Republicans in Missouri dump 2 bills to further relax gun laws after Kansas City shooting

It was a bad day for Republican leaders in Missouri after two bills to relax gun laws in the state were dumped following last week's fatal Kansas City shooting.

The pro-gun leaders of the Show-Me State — already a high-crime state that favors guns without restrictions over public safety — were trying to further chip away at commonsense gun laws with a bill that "would allow guns on public transit and inside churches," according to the Kansas City Star. They also had a bill in the works that would "exempt firearms and ammunition from sales taxes."

Then the shooting at the Super Bowl celebration rally that killed one person and injured at least 23 others happened. And suddenly, pushing for more gun-freedoms was not a good look. So they scrapped the bills — at least for now.

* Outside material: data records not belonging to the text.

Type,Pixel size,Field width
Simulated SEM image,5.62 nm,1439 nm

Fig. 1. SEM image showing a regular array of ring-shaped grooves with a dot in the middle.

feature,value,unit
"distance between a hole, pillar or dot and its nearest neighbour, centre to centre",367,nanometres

"While I do think both proposals are worthy of debate, they have no path to becoming law at this point," said Republican House Majority Leader Jonathan Patterson. "Now is not the appropriate time to be taking up those bills and therefore they will not be brought up this session."

From the Kansas City Star:

The decision from Patterson, who is in line to be speaker of the Missouri House next year should he win reelection, comes as local officials, Chiefs players and Kansas Citians who were at the parade and rally have called for the state to reexamine its lax approach to gun regulations.

Patterson is one of the first Missouri Republicans to acknowledge a need to examine the state's gun laws in the wake of the shooting. Republicans, including Gov. Mike Parson and House Speaker Dean Plocher, have either avoided the issue or pushed back on the idea of reopening the laws.

Plocher, a St. Louis-area Republican, on Thursday largely refused to answer questions about the state's gun laws and abruptly ended a news conference after he was asked repeatedly about the shooting. …

Sen. Greg Razer, a Kansas City Democrat who represents the area where the shooting happened, said that it was shameful that it took a mass shooting for Republicans to decide not to pursue the legislation.

"It's a shame that it took a tragedy, what happened at the Chiefs parade, for them to scrap those three terrible ideas," he said. "I'm sure they'll be back next year. You know, the speaker didn't have time to be wrapped up in Kansas City on Thursday with his press conference."

Two teenagers were charged in connection to the shooting and, as of last Friday, were being held in a juvenile detention center.